Pico Ojeda and La Reina, Sierra Nevada de Santa Marta. In December 1972 and January 1973 I led a climbing and spider-collecting expedition to the Sierra Nevada de Santa Marta. The members were Kent Johnson, Bruce Talbot, my brother Peter and I. We set up Base Camp at 14,400 feet near the head of the Donachuí River, 12,000 feet above Atanquez, which was 30 to 40 miles away. We reached Base Camp in nine days from Atanquez, taking time to talk with the Indians in Donachuí and Sogromen, argue the price of our land crossing tax and mules and help build a new road*. We took the mules only as far as Meoyaca, the highest Indian town at 12,000 feet. From there on, we took more time to acclimatize and to collect spiders and carried 90-pound packs for the rest of the way. On January 7, our second day at Base Camp we made an unsuccessful attempt to climb El Guardián in a day trip. The next day we moved up to the 15,400-foot lake west of La Reina. The most dangerous part of the expedition was getting around this lake on steep rock walls, covered with loose gravel. We climbed the next day up to 16,600 feet on the glacier between Pico Ojeda and La Reina. We four climbed La Reina (18,158 feet) on January 10. On the 11th Johnson, Talbot and I ascended Pico Ojeda (18,012 feet) by the southwest snow ramp. Ojeda was just as easy as La Reina but more exposed.

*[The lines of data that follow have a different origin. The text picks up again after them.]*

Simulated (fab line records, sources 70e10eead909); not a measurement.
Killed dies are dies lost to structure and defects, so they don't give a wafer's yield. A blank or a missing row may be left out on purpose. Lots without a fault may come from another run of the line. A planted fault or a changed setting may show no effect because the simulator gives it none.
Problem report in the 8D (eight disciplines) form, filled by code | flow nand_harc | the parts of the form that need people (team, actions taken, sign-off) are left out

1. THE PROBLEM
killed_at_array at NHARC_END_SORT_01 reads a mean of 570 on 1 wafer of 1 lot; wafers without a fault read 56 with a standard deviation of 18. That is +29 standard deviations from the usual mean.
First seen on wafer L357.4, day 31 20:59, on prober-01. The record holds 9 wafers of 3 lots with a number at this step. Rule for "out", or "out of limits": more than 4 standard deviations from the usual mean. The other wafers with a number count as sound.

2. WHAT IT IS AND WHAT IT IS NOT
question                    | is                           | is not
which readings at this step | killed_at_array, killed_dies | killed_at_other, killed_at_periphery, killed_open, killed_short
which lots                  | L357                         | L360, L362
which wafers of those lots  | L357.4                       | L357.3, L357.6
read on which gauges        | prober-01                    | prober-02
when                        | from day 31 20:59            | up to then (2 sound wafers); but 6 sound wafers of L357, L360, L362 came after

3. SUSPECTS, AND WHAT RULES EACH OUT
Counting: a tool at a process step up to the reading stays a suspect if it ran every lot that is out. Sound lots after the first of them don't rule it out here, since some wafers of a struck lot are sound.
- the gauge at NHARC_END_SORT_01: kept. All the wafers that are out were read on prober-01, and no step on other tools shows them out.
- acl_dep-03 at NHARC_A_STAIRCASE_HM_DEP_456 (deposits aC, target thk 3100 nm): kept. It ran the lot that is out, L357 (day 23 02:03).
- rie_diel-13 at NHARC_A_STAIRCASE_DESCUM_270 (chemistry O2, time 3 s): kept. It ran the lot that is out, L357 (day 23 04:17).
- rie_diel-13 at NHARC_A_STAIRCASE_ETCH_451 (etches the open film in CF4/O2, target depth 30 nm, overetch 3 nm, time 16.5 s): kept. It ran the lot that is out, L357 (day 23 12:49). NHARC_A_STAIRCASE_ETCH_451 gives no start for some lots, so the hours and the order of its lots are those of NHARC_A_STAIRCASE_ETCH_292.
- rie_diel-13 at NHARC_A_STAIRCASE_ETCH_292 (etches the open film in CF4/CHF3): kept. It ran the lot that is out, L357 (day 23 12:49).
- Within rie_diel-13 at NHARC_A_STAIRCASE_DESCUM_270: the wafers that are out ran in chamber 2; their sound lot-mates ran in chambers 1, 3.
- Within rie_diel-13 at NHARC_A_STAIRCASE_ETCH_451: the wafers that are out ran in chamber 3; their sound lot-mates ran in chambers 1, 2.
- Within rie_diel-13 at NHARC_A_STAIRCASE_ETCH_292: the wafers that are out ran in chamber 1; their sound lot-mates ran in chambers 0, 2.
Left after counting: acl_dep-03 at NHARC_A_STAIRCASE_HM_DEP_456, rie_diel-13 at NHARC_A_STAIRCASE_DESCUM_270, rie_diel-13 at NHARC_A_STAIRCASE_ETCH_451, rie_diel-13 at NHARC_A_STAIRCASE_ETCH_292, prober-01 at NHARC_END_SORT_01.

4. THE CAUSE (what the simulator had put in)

John A. Kochalka, University of Vermont Outing Club
*In mid-February Philip C. Ritterbush and four companions left Atanquez but were refused permission to proceed above the village of Donachuí by the local Comisario of that town regardless of letters from higher authorities. See Summit, June 1973, pages 26 to 28. Kochalka and his companions were charged 700 pesos (at about 24 pesos per dollar) and made to do a day’s labor on the road before being allowed to continue.